Imagine you are a progressive and anti-Fascist in 1930s America. You join a communist organisation because it seems they are the only ones standing up to Hitler and Mussolini. Pearl Harbor happens, and you feel vindicated — it’s Uncle Sam and Uncle Joe together. Then the war is won. The USSR becomes the enemy, Fascists are recuperated for democracy [tm], and opportunist politicians like Joe McCarthy and Richard Nixon seek to make their names by declaring you unamerican. “Are you now or have you ever been a Communist?”
That was the situation which confronted many Hollywood figures in the late 1940s and early 1950s. Some capitulated, others stood firm. With this season we showcase the work of some notable blacklist victims.

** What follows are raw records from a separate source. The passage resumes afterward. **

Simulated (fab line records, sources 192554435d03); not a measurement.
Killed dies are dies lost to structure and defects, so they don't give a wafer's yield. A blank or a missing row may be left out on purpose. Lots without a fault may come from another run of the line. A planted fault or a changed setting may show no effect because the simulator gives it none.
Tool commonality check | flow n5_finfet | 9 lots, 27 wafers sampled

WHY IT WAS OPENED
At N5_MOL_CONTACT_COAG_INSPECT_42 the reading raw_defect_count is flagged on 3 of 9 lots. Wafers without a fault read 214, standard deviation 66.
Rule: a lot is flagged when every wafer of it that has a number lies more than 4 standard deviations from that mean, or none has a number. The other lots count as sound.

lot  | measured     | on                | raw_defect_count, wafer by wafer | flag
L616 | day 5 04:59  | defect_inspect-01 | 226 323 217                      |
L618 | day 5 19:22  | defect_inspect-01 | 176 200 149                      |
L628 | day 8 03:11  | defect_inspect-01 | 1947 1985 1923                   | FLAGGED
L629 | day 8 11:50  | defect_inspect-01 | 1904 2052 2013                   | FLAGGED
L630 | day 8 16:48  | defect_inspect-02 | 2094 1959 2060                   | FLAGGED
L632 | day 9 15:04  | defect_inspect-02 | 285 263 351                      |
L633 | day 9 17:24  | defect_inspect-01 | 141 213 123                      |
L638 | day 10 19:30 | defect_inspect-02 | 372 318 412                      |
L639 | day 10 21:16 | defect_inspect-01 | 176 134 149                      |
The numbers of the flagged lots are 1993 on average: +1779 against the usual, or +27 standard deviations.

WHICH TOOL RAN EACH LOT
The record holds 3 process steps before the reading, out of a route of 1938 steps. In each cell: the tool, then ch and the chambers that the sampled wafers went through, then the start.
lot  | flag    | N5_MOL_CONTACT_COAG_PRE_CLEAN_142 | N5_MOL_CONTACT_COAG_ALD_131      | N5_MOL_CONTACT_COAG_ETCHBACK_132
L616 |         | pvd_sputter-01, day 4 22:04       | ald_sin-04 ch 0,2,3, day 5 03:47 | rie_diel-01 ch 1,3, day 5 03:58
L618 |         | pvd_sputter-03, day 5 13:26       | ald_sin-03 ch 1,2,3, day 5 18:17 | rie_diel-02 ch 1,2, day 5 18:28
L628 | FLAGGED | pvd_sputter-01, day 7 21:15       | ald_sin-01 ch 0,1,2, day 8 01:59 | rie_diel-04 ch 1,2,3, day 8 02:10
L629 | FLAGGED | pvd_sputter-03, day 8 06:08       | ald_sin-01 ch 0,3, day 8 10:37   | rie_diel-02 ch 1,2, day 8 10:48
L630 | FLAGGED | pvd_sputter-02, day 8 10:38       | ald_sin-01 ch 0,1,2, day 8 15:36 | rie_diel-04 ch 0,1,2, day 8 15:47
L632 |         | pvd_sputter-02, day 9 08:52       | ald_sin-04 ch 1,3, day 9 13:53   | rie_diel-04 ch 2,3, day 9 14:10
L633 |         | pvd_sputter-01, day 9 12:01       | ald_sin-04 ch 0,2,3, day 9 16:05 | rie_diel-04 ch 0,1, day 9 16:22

Leo Hurwitz / Paul Strand | USA | 1942 | 80 minutes
Paul Robeson narrates a mix of dramatizations and archival footage about the bill of rights being under attack during the 1930s by union busting corporations, their spies and contractors. In dramatizations, we see a farmer beaten for speaking up at a meeting, a union man murdered in a boarding house, two sharecroppers near Fort Smith Arkansas shot by men deputized by the local sheriff, a spy stealing the names of union members, and a dead Chicago union man eulogized. In archival footage we witness police and hired thugs (or do I repeat myself) beating lawfully assembled union organizers, and men at work and union families at play.
This independent production took directors Leo Hurwitz and Paul Strand five years to make and presents a Soviet rather than Hollywood approach to narrative in declining to focus upon a single identification figure/hero. Indeed, the character who has the most screen time is the one playing the bosses’ spy. The actor who played him, Howard Da Silva, had himself been a steelworker and would go on, like Robeson, to be a victim of the blacklist.
The Sound of Fury / Try and Get Me
Cy Endfield| USA | 1950 | 88 minutes
Based on Jo Pagano’s novel The Condemned, the film recreates a dismal chapter in American history. In 1933, the otherwise peace-loving citizens of San Jose, CA, were stirred up by blind hatred into forming a mob and lynching two accused kidnappers (this same incident was fictionalized in the 1935 Fritz Lang film Fury).
Director Endfield wound up in the UK, where he directed the likes of Hell Drivers, featuring a young Sean Connery, and Zulu.
Salt of the Earth + The Hollywood Ten
Herbert J. Biberman | USA | 1954 | 94 minutes
Based on an actual strike against the Empire Zinc Mine in New Mexico, Salt of the Earth deals with prejudice against Mexican-American workers, who struck to attain equality in wages and treatment with their Anglo-American counterparts. While never officially banned — that would have been unamerican, after all — the film’s stance and exposure of the divide and rule practices of the bosses in the political climate of the times obviously contributed to the extremely limited release that it did receive.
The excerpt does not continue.